Do you think that this new work will be of interest to an audience who may be unfamiliar with appreciating stories told in verse?
What do you think readers will make of it, particularly given that it’s not set in Middle-earth? Was part of the reason to publish it a hope on your part to broaden their experience of and appreciation for your father’s work in general?
Taking these two questions together, I have to assume that for many or indeed for most people who read or might read these poems this is unknown territory. I dare say that a good many will be instantly put off by the very idea of ‘long narrative poems in verse’ and pursue it no further.
On the other hand, it may be that the verse-form in which they are written, closely modelled in metre and manner on the poems of the ‘Elder Edda’ (in which aspects of the story were told long ago by different poets in Norway and Iceland) will have an unexpected impact.
My hope is that some of those who appreciate and admire the works of my father will find it illuminating in respect of Old Norse poetry in general, in his own treatment of the fierce, passionate and mysterious legend, and in this further and little known aspect of him as both philologist and poet. Above all I hope they will take pleasure in this poetry.

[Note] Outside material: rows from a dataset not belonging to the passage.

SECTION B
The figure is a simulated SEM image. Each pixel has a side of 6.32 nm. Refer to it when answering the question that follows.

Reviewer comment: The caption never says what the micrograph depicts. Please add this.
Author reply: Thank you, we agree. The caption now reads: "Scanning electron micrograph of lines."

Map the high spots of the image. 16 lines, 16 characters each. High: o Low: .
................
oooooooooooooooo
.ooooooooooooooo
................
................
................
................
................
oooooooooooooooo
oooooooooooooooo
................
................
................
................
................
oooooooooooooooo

Could you explain why you took the decision years ago to work on The Silmarillion? It has been said that your father either didn’t want to, or couldn’t, finish The Silmarillion. What made you decide to take it on, and how did you go about drawing together over 60 years’ worth of material to create a coherent work? How hard was it?
I think the fundamental problem for my father (and for me!) was this: up to the last year of his life he was still evolving his ideas in the central work of his life, as I hold it to be, that came to be called The Silmarillion, which had begun in tales and poems of his youth.
It was now a changed world. I can’t do better than to repeat what I said in my Foreword to the published Silmarillion – and that was already 32 years ago.
As the years passed the changes and variants, both in detail and in larger perspectives, became so complex, so pervasive, and so many-layered that a final and definitive version seemed unattainable. Moreover the old legends (‘old’ now not only in their derivation from the remote First Age, but also in terms of my father’s life) became the vehicle and depository of his profoundest reflections. In his later writing mythology and poetry sank down behind his theological and philosophical preoccupations: from which arose incompatibilities of tone.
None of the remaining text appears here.